Now, more than ever, Northwesterners need to come up with innovative ideas and solutions, he said.
Especially as the climate continues to change, salmon have a matter of years, not decades, said Collin O’Mara, president of the National Wildlife Federation.
“The politics are one thing,” O’Mara said. “But the science is always unforgiving. We have to make sure we're acting according to the science.”
While the agreement didn’t ensure the removal of the dams, it is widely seen as a pathway to help understand how to do just that. Studies on replacing transportation, irrigation and energy benefits from the dams will help Congress make a decision on the fate of the Snake River dams.
However, several Congress members who represent districts where the dams are located have stood strong in keeping the four dams in place.
"The Biden administration has crossed the line with its blatant, hypocritical assault on the Lower Snake River Dams," said Rep. Dan Newhouse, R-Wash., in an earlier statement.
Over the last couple of years, a flood of reports and recommendations have supported breaching the four dams, as long as a plan is in place to help everyone that uses the services the dams provide.
In 2022, U.S. Sen. Patty Murray, D-Wash., and Washington Gov. Jay Inslee, also a Democrat, issued a report that found removing the dams would benefit fish – but it couldn’t be considered until people found a way to replace the dams’ benefits.
A federal report, from the National Ocean and Atmospheric Administration, the agency charged with managing threatened and endangered fish, released a month after the much anticipated Murray-Inslee report. It also recommended breaching the dams to save fish.
There has also been a growing chorus from tribal governments and their supporters. They’ve asked the federal government to uphold its end of treaty obligations that have been in place since 1855: for tribes to be able to fish in usual and accustomed places in perpetuity, which diminishing salmon returns have denied them.
Wheeler said the administration has listened.

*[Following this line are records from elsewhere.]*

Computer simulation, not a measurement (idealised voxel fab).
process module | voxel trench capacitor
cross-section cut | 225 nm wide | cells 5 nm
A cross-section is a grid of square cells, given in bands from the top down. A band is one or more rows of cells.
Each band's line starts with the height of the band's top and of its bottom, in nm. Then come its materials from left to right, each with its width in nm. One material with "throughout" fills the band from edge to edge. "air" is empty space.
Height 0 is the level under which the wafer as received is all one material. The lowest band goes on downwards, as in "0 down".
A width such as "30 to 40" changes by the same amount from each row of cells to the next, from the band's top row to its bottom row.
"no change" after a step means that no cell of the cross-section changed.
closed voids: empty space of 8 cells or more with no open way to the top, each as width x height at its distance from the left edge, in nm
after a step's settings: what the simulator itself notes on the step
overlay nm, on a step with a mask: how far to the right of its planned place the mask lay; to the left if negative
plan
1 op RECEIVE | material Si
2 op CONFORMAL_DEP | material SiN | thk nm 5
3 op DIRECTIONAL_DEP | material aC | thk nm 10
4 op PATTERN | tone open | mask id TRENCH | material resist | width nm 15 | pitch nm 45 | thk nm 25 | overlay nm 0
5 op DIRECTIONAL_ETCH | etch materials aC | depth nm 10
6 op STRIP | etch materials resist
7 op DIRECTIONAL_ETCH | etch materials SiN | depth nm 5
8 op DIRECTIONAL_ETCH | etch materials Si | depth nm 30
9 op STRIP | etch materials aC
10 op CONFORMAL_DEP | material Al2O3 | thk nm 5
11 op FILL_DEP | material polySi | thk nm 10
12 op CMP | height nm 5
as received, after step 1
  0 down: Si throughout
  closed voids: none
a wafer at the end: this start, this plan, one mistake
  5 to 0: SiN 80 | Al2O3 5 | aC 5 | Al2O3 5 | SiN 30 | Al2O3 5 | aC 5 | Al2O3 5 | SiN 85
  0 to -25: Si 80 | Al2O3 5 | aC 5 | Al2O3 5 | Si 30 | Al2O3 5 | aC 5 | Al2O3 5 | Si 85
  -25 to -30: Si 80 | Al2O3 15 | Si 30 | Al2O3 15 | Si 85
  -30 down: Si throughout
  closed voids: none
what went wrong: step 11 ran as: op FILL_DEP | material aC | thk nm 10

Last September, the Biden administration released a memo directing all federal agencies to work towards “healthy and harvestable” salmon populations in the Columbia River System. That distinction would improve salmon numbers beyond being removed from the Endangered Species List.
Now, Wheeler said, it’s time for more candid conversations.
“We roll up our sleeves and, you know, we come together and, and we get to work,” Wheeler said. “We’d like to change things that are going to be positive for the future generations and fundamentally build those foundations. So that the future generations can make decisions without feeling the problems of the past that haven't been corrected.”